The students initially receive training in Web-based data delivery, multi-media software or complex programming, depending on their interests and experience. Tutorials have been created to give the students a basic understanding in each area.

The students are then teamed to work on actual projects, which involve interacting with a Network researcher or graduate students.

"We get them doing productive work," says Finkenzeller. "The projects are service delivery oriented. There are concrete reasons for the work and they have to think about their target audience. It's a different attitude than exists in the normal fields they would be pursuing."

Third-year computer science student Michael Jardin says the experience gave him new perspective on his field of study. "Naturally, when people mention computer science, most of us envision someone sitting in a cubicle in front of a computer and typing endless lines of code," he says. "My summer experience working for the Canadian Language and Literacy Research Network was nothing at all like that. I was interacting with people and actively participating in most of the projects that were going on. This allowed me to learn a thing or two about the intricate relationship between language and technology. I have had many previous jobs before but none as rewarding and enriching as working for The Network through the Software Development Group."

Student Andrew Tyrell is on his second internship with the SDG. "I've learned a great deal about how computer programming interacts with real world applications," he says. "I have also gained more knowledge in the field of speech and audiology through the games and programs that we have created for children," he says. "Aside from programming, I also got the chance to do some audio processing for these same games which showed me the other side of how these games are made."

Student Iwey Tan had previous experience with multimedia software for children but gained a broader view of the possibilities through her internship. "After working with the Software Development Group, I am able to see the importance of developing multimedia software for children with language or literacy impairments. This type of software is crucial in aiding children with these types of difficulties to learn and have fun. This has been a great experience and I am grateful to have such an opportunity."

The students quickly discover that theory learned in class is just the tip of the iceberg," says Finkenzeller. "They discover that the way in which you go about making software or finding a solution to a problem is different for different fields. They get a good opportunity to learn what works and what doesn't."

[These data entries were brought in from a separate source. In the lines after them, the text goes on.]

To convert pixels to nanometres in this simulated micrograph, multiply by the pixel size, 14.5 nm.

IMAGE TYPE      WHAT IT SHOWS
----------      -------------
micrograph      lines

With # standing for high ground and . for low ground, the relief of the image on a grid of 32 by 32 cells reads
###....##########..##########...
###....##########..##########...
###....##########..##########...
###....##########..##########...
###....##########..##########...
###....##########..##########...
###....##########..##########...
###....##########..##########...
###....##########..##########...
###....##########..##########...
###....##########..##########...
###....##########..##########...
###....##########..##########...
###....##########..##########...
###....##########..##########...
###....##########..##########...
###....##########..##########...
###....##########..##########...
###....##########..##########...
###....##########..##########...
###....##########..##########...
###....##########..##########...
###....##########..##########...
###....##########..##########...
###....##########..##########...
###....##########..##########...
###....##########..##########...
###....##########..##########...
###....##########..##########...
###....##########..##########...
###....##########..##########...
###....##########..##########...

The four-month internships, which are paid positions, are advertised at The University of Western Ontario. They are open to undergraduate students who can work a minimum of three to five hours a week and up to 15 hours a week. A student may also find their way to the SDG through a Fanshawe College co-op program.

Many students return to do multiple internships or co-ops with the SDG, and some never leave. Six have been hired for full or part-time work.

"Overall, the students' work has been valuable and the quality outstanding," says Finkenzeller. Even more gratifying, he adds, is that several students have been inspired to pursue careers in social sciences where the need for information technology development is great.